Overtrading is dangerous.  It increases the exposure of your account to downturns, leaves you open to trades you haven’t thought through, and greatly increases the cost of commissions.  Controlling your overtrading can be difficult as many traders become overzealous as a result of a very poor investment.  Rather than “getting it back next time,” the “next time” becomes right now.  Traders start to throw money at any trade for a variety of reasons just to get back what they just lost.

No trading plan in sight

The first reason for overtrading is the lack of a trading plan.  Pure and simple, some traders just haven’t mapped out a strategy guide.  Developing a trading plan is made simpler by the use of a trading plan planner.  A trading plan planner will help work out the kinks in your trading plan blueprints while preparing a proper trading strategy.  Much of your strategy will depend on your own trading style and a plethora of information from professional traders.  With the strategy in place, a trader may be just one step away from consistent profits.

Early losses

Early losses should also be at the top of the list, just barely below a lack of a trading plan.  Many traders, even professional traders, do not like to see investments in the red.  Day trading and scalping ideologies both promote the idea of very limited drawdowns and complete profits.  Thus, day traders are more prone to get caught up in early losses than the long term investor.

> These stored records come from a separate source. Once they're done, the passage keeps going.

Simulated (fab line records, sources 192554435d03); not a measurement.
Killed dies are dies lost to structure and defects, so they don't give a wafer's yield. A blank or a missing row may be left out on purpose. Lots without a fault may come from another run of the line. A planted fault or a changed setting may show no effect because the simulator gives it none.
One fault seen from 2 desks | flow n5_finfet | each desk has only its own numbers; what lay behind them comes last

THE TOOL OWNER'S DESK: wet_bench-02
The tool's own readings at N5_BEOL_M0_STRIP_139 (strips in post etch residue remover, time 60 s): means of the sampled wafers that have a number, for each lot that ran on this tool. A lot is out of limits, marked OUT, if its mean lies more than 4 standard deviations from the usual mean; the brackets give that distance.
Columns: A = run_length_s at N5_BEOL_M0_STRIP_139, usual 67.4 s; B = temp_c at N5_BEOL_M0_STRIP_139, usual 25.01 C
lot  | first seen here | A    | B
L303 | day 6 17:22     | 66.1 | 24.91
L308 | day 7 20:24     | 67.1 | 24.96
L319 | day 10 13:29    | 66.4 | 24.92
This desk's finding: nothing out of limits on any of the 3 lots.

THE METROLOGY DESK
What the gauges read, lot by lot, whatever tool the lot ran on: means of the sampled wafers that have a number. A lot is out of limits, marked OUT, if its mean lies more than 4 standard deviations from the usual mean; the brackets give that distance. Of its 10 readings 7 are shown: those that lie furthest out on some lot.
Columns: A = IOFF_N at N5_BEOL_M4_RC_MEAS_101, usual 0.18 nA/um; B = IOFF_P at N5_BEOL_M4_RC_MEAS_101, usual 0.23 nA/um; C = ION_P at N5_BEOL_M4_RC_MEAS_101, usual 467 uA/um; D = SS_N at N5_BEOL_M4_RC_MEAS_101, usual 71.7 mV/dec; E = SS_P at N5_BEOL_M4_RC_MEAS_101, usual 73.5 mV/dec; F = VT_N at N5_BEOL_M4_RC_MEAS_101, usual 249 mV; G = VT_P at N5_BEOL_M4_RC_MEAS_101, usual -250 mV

Many traders, especially those involved in scalp trading, like to double up on a position when the trade has moved against them.  For example, a position at negative 10 pips would send the trader to buy another position with the same dollar amount.  In this case, the price would only have to reverse 5 pips in order to break even.  This strategy works in theory, though over the long term your account can easily be wiped out.

Trigger happy

Some traders are just trigger happy by nature.  Trigger happy traders are those who yearn to take each and every possible trade they see – just because they think they can make it profitable.  Scalping is partially responsible for this dangerous trading style.  Many traders throw caution to the wayside and place trades that are gut reactions rather than well-thought-out investments.

The important thing to remember is that it’s impossible to make all trades winners, but it’s entirely possible to take only high-odds trades if you know how to identify them.  Taking trades you don’t believe in at the expense of losing money simply isn’t worth it.